Victoria’s rental reforms: Protecting tenants … and accidentally evicting landlords
Article posted by innercitynews.com.au
Melly Shute | 16th January, 2026
Victoria has never been shy about a rental reform.
In recent years, the Residential Tenancies Act has been amended so often that, at times, it feels less like legislation and more like a subscription service, “features” released regularly, whether anyone asked for them or not.
The intention behind the reforms is clear and, in many respects, admirable: greater security for tenants, improved minimum standards in rental homes, more transparency in the leasing process, and fewer “surprise” terminations.
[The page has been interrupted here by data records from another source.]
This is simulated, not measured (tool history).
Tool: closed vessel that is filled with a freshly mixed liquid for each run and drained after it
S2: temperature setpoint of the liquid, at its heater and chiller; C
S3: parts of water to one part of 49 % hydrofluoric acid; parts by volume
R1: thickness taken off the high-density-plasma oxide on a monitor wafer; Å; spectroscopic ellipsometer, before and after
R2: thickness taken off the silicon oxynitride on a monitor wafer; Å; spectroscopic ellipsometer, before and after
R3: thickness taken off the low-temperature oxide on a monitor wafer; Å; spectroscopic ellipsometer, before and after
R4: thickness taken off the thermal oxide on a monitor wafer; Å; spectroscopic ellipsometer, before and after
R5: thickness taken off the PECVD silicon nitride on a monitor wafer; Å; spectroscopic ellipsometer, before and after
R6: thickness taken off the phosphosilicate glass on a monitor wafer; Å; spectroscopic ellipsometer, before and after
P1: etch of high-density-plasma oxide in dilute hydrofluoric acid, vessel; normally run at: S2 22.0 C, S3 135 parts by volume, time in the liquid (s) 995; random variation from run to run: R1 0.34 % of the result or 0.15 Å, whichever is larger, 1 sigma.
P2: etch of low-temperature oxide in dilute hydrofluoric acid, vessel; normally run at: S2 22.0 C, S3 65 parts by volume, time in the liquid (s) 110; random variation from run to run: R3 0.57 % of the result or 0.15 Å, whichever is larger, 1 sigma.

Reforms address key tenant issues; no rental bidding, limits on rent increases, stronger rights around repairs and much tighter regime around notices to vacate period. Clearer rules about bonds, including bond transfer processes when tenants change in share houses.
All seems lovely and supportive for the tenants, right? On paper, yes. It reads like a tenant’s dream. In practice, however, the rental market has responded the way markets usually respond when the compliance burden rises and risk increases: it has started quietly moving its pieces off the board.
No rental bidding (and other polite fictions)
Victoria has banned rental bidding, meaning agents and landlords cannot solicit or accept bids above the advertised rent. The policy aim is obvious: stop “auction-style” leasing and bring rents back to something resembling reality.
But bans do not remove competition; they merely change how it shows up. The queue still forms around the block outside the open. The application pack still resembles a small mortgage submission. Tenants are still competing just now in a more courteous manner, with everyone pretending the process is calm and dignified while silently wondering whether offering to water the landlord’s pot plants would breach any regulations.
Higher compliance: the rental is now a regulated product
Minimum standards and compliance obligations have expanded. Some requirements are plainly sensible; safe heating, basic security, functional locks. Others can feel like the property version of assembling flat-pack furniture with instructions written by a committee.
None of this is “free”. Compliance costs money. Administration costs money. Time costs money. And where the consequences for getting it wrong include VCAT disputes, compensation claims, delay, and penalties, many landlords, particularly smaller “mum and dad” investors, are making a simple commercial decision: sell.
Bonds, transfers, and the great administrative shuffle
Bond transfers were meant to reduce friction when tenants change in shared households. In principle, excellent. In reality, it can become a paperwork relay race: a departing tenant wants their money, an incoming tenant is late, and the landlord/agent is caught in the middle trying to keep the bond record accurate while everyone is emailing at 11.47pm.
Again: the reform is well-intended. It is also one more moving part that can go wrong, with consequences.
The punchline: fewer rentals, tighter vacancy, higher pressure
Recent reporting has highlighted what many in the industry have been observing on the ground: landlords exiting the Victorian market in significant numbers, particularly in sought-after inner -city areas. Real estate reporting, citing Homes Victoria bond data, indicates notable declines in active rental bonds in several municipalities since 2017 suggesting fewer rental properties available in locations where people actually want (and need) to live.
At the same time, the broader market remains tight. Nationally, data cited recently put vacancy rates at around 1.7 per cent, and locally many suburbs feel even tighter. When vacancy sits around the 1.5 per cent mark, tenants are not “protected” by reforms in the way policy designers imagine, they are protected in theory while competing in practice.
So, what now?
Rental reform should protect tenants from poor conditions and unfair practices. But if the settings push a critical mass of landlords to leave, the market does not become kinder, it becomes scarcer. And scarcity is famously compassionate only to the very last person who secured a lease.
The difficult truth is that tenant protections and rental supply must be designed together. Otherwise, Victoria risks perfecting the rules for a rental market that no longer has enough rentals in it.